As part of text-normalization challenge, Google released an automatically generated dataset of unnormalized/normalized pairs. It is obtained by running Google rule-based frontend (Kestrel) over Wikipedia. More info can be found in the paper: “RNN Approaches to Text Normalization: A Challenge”.
Download and unpack the data from Kaggle: dataset page. You will need to login, but gmail account can be used.
This data can be used to
evaluate performance of Balacoon text normalization
enhance existing text normalization rules by going through mismatches
Text normalization performance
For english, original paper reports 0.998 token-level accuracy for seq2seq model with attention and FST filter. Accuracy is measured on first 100002 lines of output-00099-of-00100.
Balacoon performance is measured on sentence-level, since we have slightly different set of semiotic classes. Google data is glued back together into utterances using ParsedUtterance and fed to text_normalization package. We achieve 0.89 sentence-level accuracy.
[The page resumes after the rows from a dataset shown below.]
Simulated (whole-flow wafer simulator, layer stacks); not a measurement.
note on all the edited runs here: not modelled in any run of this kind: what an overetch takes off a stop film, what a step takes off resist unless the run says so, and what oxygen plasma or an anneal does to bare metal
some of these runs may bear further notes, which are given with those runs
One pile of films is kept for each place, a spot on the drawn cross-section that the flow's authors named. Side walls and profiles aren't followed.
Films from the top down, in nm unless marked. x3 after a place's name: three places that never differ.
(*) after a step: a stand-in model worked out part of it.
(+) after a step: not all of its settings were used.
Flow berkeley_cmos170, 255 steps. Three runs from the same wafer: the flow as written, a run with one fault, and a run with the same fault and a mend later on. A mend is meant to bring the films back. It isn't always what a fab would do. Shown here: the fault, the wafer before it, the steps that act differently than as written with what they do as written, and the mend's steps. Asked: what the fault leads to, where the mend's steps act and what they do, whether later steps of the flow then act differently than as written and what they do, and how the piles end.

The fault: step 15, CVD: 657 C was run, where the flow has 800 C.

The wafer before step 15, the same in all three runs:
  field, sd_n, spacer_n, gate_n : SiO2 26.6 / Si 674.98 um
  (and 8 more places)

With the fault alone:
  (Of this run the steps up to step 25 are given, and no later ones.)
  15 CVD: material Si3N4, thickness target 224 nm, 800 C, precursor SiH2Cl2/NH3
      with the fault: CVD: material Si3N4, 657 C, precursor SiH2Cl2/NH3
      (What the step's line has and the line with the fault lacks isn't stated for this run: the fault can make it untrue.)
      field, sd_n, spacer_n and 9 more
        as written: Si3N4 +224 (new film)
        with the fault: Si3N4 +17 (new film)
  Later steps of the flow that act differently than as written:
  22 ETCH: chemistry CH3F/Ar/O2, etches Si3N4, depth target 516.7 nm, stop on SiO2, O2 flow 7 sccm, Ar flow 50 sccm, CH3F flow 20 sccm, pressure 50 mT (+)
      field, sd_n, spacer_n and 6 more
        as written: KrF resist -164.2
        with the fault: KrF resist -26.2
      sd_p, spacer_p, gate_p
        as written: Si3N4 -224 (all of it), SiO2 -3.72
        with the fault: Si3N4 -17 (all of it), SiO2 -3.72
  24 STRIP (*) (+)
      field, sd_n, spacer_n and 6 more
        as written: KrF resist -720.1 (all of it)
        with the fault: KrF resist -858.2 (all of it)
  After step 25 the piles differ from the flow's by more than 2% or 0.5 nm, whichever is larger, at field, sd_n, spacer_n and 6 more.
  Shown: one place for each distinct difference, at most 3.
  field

Vast majority of errors come from discrepancy in handling abbreviations and non-determinism in expanding numbers:
Expected: fujitsu primergy RX two five four o m one Obtained: fujitsu primergy RX two thousand five hundred forty M one Original: "Fujitsu Primergy RX 2540 M1".
Nonetheless, some discrepancies indicate flaws of Balacoon normalization rules:
Expected: promo CD CDRDJ six seven two one seven inches R six seven two one what ya gonna do now Obtained: promo CD CDRDJ six thousand seven hundred twenty one seven R six thousand seven hundred twenty one what ya gonna do now Original: Promo CD CDRDJ 6721, 7" R 6721 "What Ya Gonna Do Now?"
Despite occasional inaccuracies, Balacoon rules can be used as a solid starting point to develop text-normalization fine-tuned for particular usecase.
Adapters that help to work with google data:
Data iterator over Google text normalization data (https://www.kaggle.com/datasets/richardwilliamsproat/text-normalization-for-english-russian-and-polish).
A data structure that contains unnormalized and normalized tokens parsed from a Google data file.